Anybody happen to know how to find the recording or release year for these Sam Fox pieces?
It seems like 1973 was when they started putting copyright dates starting with SF 1028. But that’s near the end of the known run.
I cannot seem to find dates for the earlier SF numbers.
Assuming that the Synchro Library of Recorded Music is related, they put their dates on the 78 releases as late as 1959 which would still leave quite a long gap.
I've heard some of the Sam Fox cues were in use for drive-in cinemas in the 60's, so it probably starts somewhere in the early-to-mid-60's with SF 1001? Just speculation, though, unfortunately. It seems to have become "Synchro-Fox" c. 1973.
One of the Loren R. Wilfong cues on SF 1001 was copyright registered in 1963, so that'd be my guess.
Curiously, according to a 1959 edition of Billboard Magazine, Synchro Music was set up as a partnership between Sam Fox and Southern Music(!). The same source claims that Sam Fox was, in 1959, run by Keith Prowse and Peter Maurice of KPM.
Contemporary records indicate Sam Fox' different branches have ended up various places; Sam Fox Australia under Southern Music Publ. Co. and Sam Fox Musikverlag (Germany) under Peer-Southern while Sam Fox Publ. Co., Inc. (USA) and Sam Fox Publ. Co. Ltd. (UK) seems to have remained independent.
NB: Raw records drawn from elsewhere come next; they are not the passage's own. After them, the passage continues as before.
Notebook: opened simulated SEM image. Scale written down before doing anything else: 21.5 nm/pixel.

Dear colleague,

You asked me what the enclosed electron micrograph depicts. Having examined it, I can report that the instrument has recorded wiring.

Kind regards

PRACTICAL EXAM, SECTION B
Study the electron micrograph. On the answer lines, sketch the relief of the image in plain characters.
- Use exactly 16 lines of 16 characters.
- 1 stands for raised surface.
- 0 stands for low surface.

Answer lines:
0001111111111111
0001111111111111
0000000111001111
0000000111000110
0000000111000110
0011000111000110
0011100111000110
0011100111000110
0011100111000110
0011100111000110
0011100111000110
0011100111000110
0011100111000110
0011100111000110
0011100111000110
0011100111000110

That is correct, you can hear tons of Fox cues (known and unknown) over those ubiquitous little films made for drive-ins if you type in "hey folks it's intermission time", or "drive-in intermission" or anything in that same vein in YouTube. A lot of those cues are among my personal "holy grails", one of these days I might post clips of them in the Track ID section.
I've always kinda felt there was a connection between Fox and Southern, since the Brussels New Concert Orchestra recorded cues for both labels, and also because composers like Joseph Cacciola who wrote cues for Fox later turned up writing cues for Southern.
Same with KPM. There's undoubtedly a connection between KPM and Fox in my mind, and that article seems to back this suspicion up. As I've pointed out before, there are Hi-Q albums with KPM material with an "SF" prefix (D-93/94, at least one "L" album, I forget which other ones), and there's a few Bill Loose cues on one of the Fox 1000 series albums that ended up being re-released by KPM (curiously, none of them were retitled).
Another thought: what if some of the earlier SF 1000 series albums have some re-released tracks? SF 1012 has a few honky-tonk piano arrangements of public domain tunes from Vic Lamont which are obviously older than when they were released as "Winter Tales" was used by Hanna-Barbera in 1958, well before the likely release date of these earlier albums, wouldn't be surprised if some of the other tracks on them are either re-releases of older tracks or of foreign library material.